Here are just a few things coming up next month that have nothing to do with the Mill Valley Film Festival.
October 12 – 29, 2017; no screenings Mondays, Tuesdays, or Wednesdays
SFFilm is calling this annual selection of classic and new films a series, but by my definition, it’s a festival. It earns that title because you can spend a whole day (at least on weekends), watching movie after movie, and none of those movies will be playing at the local multiplex.
This year, Modern Cinema focuses on director Todd Haynes and his producing partner, Christine Vachon. In addition to a selection of their shorts, SFIFF will screen seven Haynes features: Poison, Velvet Goldmine, Safe, Mildred Pierce, Far from Heaven, his Bob Dylan tribute I’m Not There (which I didn’t care for much), and his latest, Wonderstruck, which will already be in multiplexes when it screens at Modern Cinema.
They’re also screening two movies from the bad boy of ’70s cinema, Nicolas Roeg: Performance, which was weird even in 1970, and Bad Timing: A Sensual Obsession. Also popping up twice: Alfred Hitchcock, with one of his best and most popular thrillers, Strangers on a Train, and one of his most sadly overlooked, The Wrong Man.
I can enthusiastically recommend several other films on the program. These include Cabaret, Boys Don’t Cry, Heavenly Creatures, Alice’s Restaurant, and the closing-night film, The Night of the Hunter.
Coming up at the Castro
Programmer Elliot Lavine will take over the Castro every Monday in October for his annual series I Wake Up Dreaming. For this series, Lavine finds and screens rare films from the edge of noir. Eight of the 11 films screened will be projected from 35mm studio archival prints.

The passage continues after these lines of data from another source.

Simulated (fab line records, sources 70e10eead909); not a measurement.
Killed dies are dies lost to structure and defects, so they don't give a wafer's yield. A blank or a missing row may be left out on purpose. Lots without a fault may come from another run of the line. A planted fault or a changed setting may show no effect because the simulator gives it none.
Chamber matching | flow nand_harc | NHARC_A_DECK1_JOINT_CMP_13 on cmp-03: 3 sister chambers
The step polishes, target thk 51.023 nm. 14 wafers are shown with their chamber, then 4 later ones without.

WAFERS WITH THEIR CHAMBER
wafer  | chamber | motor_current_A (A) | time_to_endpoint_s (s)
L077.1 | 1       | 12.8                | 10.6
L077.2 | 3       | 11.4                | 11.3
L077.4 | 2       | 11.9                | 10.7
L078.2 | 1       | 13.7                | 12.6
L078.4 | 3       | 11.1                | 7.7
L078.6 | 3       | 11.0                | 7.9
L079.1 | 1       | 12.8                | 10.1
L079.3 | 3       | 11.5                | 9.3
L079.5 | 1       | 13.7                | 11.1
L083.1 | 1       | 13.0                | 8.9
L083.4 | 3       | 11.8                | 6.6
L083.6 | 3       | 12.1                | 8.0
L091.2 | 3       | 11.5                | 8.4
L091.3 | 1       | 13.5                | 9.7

Out of those eleven, I’ve seen and can recommend The Manchurian Candidate (1962 version; you can read my Blu-ray review), Invasion of the Body Snatchers (1956 version), and Samuel Fuller’s The Crimson Kimono. The others? Well, I’m definitely curious.
The Manchurian Candidate
Some other Castro offerings, most of which are October-appropriate.
October 8: Jaws & Creature from the Black Lagoon (in 3D). These movies have surprisingly similar stories. I actually saw this very double bill at the UC Theatre, probably in the late 1970s. Back then, they screened Creature in a horrible, anaglyph 3D print. This time, the Castro will use modern, digital, DCP-based 3D. Believe me, this will look closer to the original, 1954, dual-35mm experience than anything that requires red and green glasses.
October 15: Frankenstein, Bride of Frankenstein, & Son of Frankenstein. The first three talkie Frankenstein movies, and the only ones starring Boris Karloff as the monster. They’re all fun, but Bride is the masterpiece of the group.
October 25: Touch of Evil & The Trial. Two by Orson Welles. I love Touch of Evil; I don’t care much for The Trial.
October 26: Aliens. A sequel better than the original, and I hope they’ll screen the director’s cut. One a double bill with something called Near Dark.